In 1989, Wendell Berry delivered a commencement address at the College of the Atlantic in Bar Harbor, Maine. With the aim of saying “something useful about the problems and opportunities that lie ahead” of the graduates, he started with a quotation from As You Like It, when Orlando says, “I can no longer live by thinking.”
Berry explains:
He is ready to marry Rosalind. It is time for incarnation. Having thought too much, he is at one end of the limits of human experience, or of human sanity. If his love does put on flesh, we know he must sooner or later arrive at the opposite limit, at which he will say, “I can no longer live without thinking.” Thought – even consciousness – seems to live between these limits: the abstract and the particular, the word and the flesh.
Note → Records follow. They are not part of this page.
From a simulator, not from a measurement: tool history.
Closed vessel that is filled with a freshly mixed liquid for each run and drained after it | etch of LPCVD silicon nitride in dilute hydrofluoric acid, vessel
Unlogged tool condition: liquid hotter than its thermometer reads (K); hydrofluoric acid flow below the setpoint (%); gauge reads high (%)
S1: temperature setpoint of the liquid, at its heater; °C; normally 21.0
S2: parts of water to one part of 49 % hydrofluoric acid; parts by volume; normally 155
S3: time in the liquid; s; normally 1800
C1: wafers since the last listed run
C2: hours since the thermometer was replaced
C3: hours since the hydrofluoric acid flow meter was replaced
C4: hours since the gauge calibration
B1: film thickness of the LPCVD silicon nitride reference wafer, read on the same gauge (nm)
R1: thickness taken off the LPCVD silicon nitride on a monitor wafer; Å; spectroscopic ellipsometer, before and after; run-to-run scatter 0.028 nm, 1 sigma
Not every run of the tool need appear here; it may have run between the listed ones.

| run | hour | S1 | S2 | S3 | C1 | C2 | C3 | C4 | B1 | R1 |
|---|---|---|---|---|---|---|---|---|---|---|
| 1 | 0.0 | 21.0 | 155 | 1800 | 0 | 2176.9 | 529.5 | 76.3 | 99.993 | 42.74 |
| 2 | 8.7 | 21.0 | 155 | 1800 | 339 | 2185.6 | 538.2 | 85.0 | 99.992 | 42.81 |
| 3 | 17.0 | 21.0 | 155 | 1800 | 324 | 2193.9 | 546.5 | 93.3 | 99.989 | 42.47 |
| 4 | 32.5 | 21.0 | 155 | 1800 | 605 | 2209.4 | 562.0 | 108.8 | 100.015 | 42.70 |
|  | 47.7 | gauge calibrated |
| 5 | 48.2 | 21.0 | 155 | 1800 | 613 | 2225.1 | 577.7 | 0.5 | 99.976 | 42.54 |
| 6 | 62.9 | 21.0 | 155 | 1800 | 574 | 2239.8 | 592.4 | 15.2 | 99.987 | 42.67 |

From this starting-point, Berry offers some cautionary notes about the tendencies of “public movements of thought” which
quickly produce a language that works as a code, useless to the extent that it is abstract. It is readily evident, for example, that you can’t conduct a relationship with another person in terms of the rhetoric of the civil rights movement or the women’s movement – as useful as those rhetorics may initially have been to personal relationships.
(As an aside, it should not escape notice that Berry’s point hits a little different – as the kids say – in this time of ideological polarization, with friendship and kinship strained through the mesh of one or another set of abstract categories.)
Berry’s main quarry in his speech was an abstraction favored by the environmental movement: planetary, an adjective which is “desperate and useless exactly to the extent it is abstract.” It is useless because it affords no opportunity actually to do anything: “Nobody can do anything to heal a planet,” says Berry. “The adjective planetary describes a problem in such a way that it cannot be solved.”
The problems that matter, in the relationship between human beings and our various environments, are to be found at the local scale, down in the weeds of particularity. Berry speaks of “our problems, as they are caused and suffered in our lives, our households, and our communities,” which have “attracted very little intelligence.”
To the extent the environmental movement is caught up in abstractions like planetary it has entirely failed in its mission. As Berry asserts, “the environmental movement has not changed our parasitic relationship to nature.”
Working somewhere between the abstract and the particular, the word and the flesh, what are we to do? Anyone who knows any of Berry’s various works could probably guess.
The question that must be addressed, therefore, is not how to care for the planet but how to care for each of the planet’s millions of human and natural neighborhoods, each of its millions of small pieces and parcels of land, each one of which is in some precious way different from all the others. Our understandable wish to preserve the planet must somehow be reduced to the scale of our competence – that is, to the wish to preserve all of its humble households and neighborhoods.
Among his final admonishments to the graduates of the College of the Atlantic, Berry urges them to
understand that no amount of education can overcome the innate limits to human intelligence and responsibility. We are not smart enough or conscious enough or alert enough to work responsibly on a giant scale.
I have been following the work of Wendell Berry since I was an undergraduate in the late 1980s, and I have consistently found his work humbling and somewhat unsettling. He has held up a mirror to my own life and work, and what I have seen there has made me squirm.
It seems to me that Berry is essentially correct in much of his thinking: his consistent attention to doing good work at home, to neighborliness and care, to households well suited to the given landscape on which they depend.
I saw the appeal of such a life when I was young, but chose a different path: becoming an academic philosopher, living and working in the ostensibly cosmopolitan setting of a major metropolitan area, juggling abstractions the livelong day. Coming back to Berry’s work troubles my conscience: Did I chose well? Might I have done better taking some other path, one that would have kept me closer to the ground?
Instead, I live and work in that tension. I can always count on Berry, among others, to remind me of the limits of abstraction, the vital necessity of attention to untamed particularity.
In older posts on this blog I started writing about sustainability, but that line of research has lain fallow, until now. Here is an opening: part of the problem with sustainability is that, like planetary, it is too abstract to be useful. It too often serves as a kind of code, a shibboleth for distinguishing allies from adversaries.
So, what does sustainability look like on the ground, in the context of a particular landscape, a particular household?
Reference: Berry, Wendell. “The Futility of Global Thinking.” Harper’s Magazine, September, 1989, 16-22.